Quotes to make you Question…

Quotes to make you Question…

Here are two quotes from around the blogosphere. The first was posted by Liberal Pastor in a discussion that I’ve also been involved in on a biochemist’s blog:

Joining this debate late. I am one of those liberal Christians. I do not in any way believe in a supernatural God. Am I an atheist? Perhaps I will take a crack at addressing the issue in another reply.

I wanted to comment more specifically on how it is possible to call oneself a Christian and not believe in a supernatural God. It is simple; I find the way of life and the vision of the human Jesus compelling. I seek as much as possible to pattern my life after him. That makes me a Christian.

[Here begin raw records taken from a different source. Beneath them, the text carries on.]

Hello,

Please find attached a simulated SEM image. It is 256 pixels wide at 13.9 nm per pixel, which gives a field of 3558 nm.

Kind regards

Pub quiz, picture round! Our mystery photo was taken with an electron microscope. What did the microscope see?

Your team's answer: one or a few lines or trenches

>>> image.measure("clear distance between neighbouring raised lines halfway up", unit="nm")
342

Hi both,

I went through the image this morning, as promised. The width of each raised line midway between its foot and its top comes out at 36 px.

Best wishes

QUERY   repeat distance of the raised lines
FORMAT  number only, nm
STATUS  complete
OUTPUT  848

For the last two hundred years there has been a serious effort in the field of biblical scholarship to discover who was the real Jesus – as a human. This scholarship has always recognized that the gospel accounts are not historical works on the life of Jesus – they are theological reflections on the significance of Jesus which also happen to contain bits of remembered history about him. The scholarship has sought to separate the man from the myth.

For many of us, the question is: what was it about him that caused those who were with him to look at him and say: this is God among us. Since they lived in a world that believed in a supernatural deity, miracles, virgin births of great leaders, etc., it is not surprising to realize that they used that language to talk about him. (Just as Seutonius did in writing the Lives of the Twelve Caesars – in fact it has long been recognized in scholarship that the gospel writers were also writing “lives” as a counter-story to this kind of writing.)

But why write about the peasant Jesus? Was it all a fraud? Or was there something about the way he lived and died that made people talk about him with God language?

I think there was something about him. Just as there was something about the Buddha that made his followers reflect on his significance in the language of their culture and become followers. They were, Jesus and Buddha, in their day, transformational figures.

For me, it is the way of Jesus that matters: peace, simplicity, inclusive community that ignores cultural barriers, taking a stand against injustice to the point of being willing to pay the price (there are some things that are worth living and dying for), etc.

Was Jesus also wrong about some things? Almost certainly. He was a man. It is quite possible that he shared the end-times views of many people in his day and believed that God was about to intervene. He may have even believed that his actions were going to help usher in that moment. If so, he was wrong, just as countless humans have been through the ages.

It is not a deal-breaker for me, because I don’t believe in supernatural deities or humans who can do supernatural miracles or be dead and then come to life again. It is what he got right that matters to me. And I am not alone among Christians. I am where (or in the neighborhood of where) most liberal Christians are, which is why the God argument for us is a bogeyman. It sells books for some scientists and I guess makes them rich, and it fires up the fundies and gives them another excuse to keep the fires of fear raging, but it misses the point. We live in a real world with real problems, and addressing those problems and making the world a better place is what liberal Christians care about.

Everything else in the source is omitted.